Before I started actively blogging on this here website of mine, I found myself going absolutely nuts, constantly thinking about all the craziness going on in the world. In the past, I could come home, hunt down my boyfriend, and engage him in conversation about this or that new outrageous event. For the most part, he would (somewhat reluctantly) participate in conversation, but as our relationship started to dwindle, I tried keeping most of the mental chaos to myself. No longer having another human around to verbally vomit all over has been pretty tough, I’ll admit. We still talk frequently, and he does still participate in sociopolitical conversation with me, but for the most part I try to keep the conversation on things he actually cares about, gun rights and our favorite TV shows. I think he knows that I have a need to talk about these things, and I truly appreciate those moments when he opens the door for discussion.
The reality was/is that we don’t care about the same things, what’s important to me was not so important to him. I realized that this is true of most people in my circle, and that’s OK. Sure, people will hear about a cop kneeling on a man’s neck resulting in his death, and express their outrage, but then they mentally and emotionally move on. I can tell you, I haven’t moved on. There is a level of hurt that sits inside of me because, it happened, and this injustice is a daily reality of our world. I pay attention to much of what is happening here and abroad, to my own detriment I admit. Now with social media being what it is, the news is constantly in your face. I could do what many others do, just scroll on by, but that’s not me. The fact is, I want to know what is happening.
Plenty of people care about a great many things, some care about animal rights, some care about black lives, and some care about how their local government has been mishandling disaster relief funds. Whatever it is that you care about is important and is valid. Where I feel the problem arises is when people actively choose to be aware of a very narrow set of issues. How might people actively choose to have narrow views you ask me with aggravated skepticism? I’ll tell you! They swipe, they ignore, they keep on scrolling scrolling scrolling. The awareness of another police shooting or politicians actively working to take away rights may be vague and unclear, causing doubt and skepticism because people choose not to read past a headline. People are choosing not to know the details, not to know the facts. We are seeing it in real time, those of us who are paying attention anyway, and its not OK.

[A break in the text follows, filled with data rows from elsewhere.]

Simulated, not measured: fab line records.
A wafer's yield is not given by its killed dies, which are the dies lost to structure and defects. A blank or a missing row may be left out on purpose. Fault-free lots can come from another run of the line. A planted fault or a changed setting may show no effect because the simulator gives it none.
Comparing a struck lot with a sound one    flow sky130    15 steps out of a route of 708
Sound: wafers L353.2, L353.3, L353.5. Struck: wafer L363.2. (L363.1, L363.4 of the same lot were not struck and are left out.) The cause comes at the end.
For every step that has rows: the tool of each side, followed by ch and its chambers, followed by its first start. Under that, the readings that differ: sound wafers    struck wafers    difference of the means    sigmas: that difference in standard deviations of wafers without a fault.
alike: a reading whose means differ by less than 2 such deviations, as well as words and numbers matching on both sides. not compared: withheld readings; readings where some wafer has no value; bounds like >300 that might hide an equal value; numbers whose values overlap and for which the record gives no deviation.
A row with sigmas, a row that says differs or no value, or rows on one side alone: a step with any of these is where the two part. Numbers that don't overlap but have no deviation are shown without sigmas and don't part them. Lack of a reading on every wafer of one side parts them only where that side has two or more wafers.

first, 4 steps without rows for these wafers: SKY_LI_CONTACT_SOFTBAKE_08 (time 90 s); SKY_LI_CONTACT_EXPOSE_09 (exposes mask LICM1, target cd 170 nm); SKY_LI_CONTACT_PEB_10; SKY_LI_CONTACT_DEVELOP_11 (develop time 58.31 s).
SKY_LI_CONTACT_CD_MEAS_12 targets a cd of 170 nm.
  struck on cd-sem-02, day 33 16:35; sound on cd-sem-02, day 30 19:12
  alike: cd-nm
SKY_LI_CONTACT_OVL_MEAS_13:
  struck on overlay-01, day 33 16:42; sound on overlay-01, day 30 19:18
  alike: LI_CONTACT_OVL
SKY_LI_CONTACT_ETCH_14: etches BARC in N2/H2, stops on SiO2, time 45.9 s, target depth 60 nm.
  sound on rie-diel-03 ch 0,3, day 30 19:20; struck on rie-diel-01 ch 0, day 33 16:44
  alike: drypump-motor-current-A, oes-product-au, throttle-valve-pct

There is this whole society within our society of complacency. It’s like some people just get to live in their own world where none of these issues exist. And in a sense, they don’t. Depending on where in America you live, some of these issues are just not a thing, so they aren’t real. This is where it becomes an issue for all of us. We have entire societal pockets that vote based on their narrow views and beliefs. There is an entire group of people who chose to vote simply based on their party line and are now feeling vilified for it. Perhaps because they chose not to pay attention to the horrendous statements their candidate was making? Or maybe they chose to ignore it? Also worth noting is every person acting completely flabbergasted that Roe v Wade was overturned, like haven’t you been paying attention for the last decade!? Are you paying attention now?? Do you care to take a closer look at these politicians you keep voting for? Do you care to actually vote NOW?
Look, I get it, all this paying attention to the happenings of the world is A LOT to deal with. Mentally, emotionally, yeah, it kind of fucking sucks. But what sucks even harder is people losing their rights and millions of casual voters acting like they were blindsided.
What’s done is done. It’s going to take a lot of fight to combat the politicians who are actively trying to oppress millions. I’m just hoping that people turn up and turn this bitch right-side out come November 2022.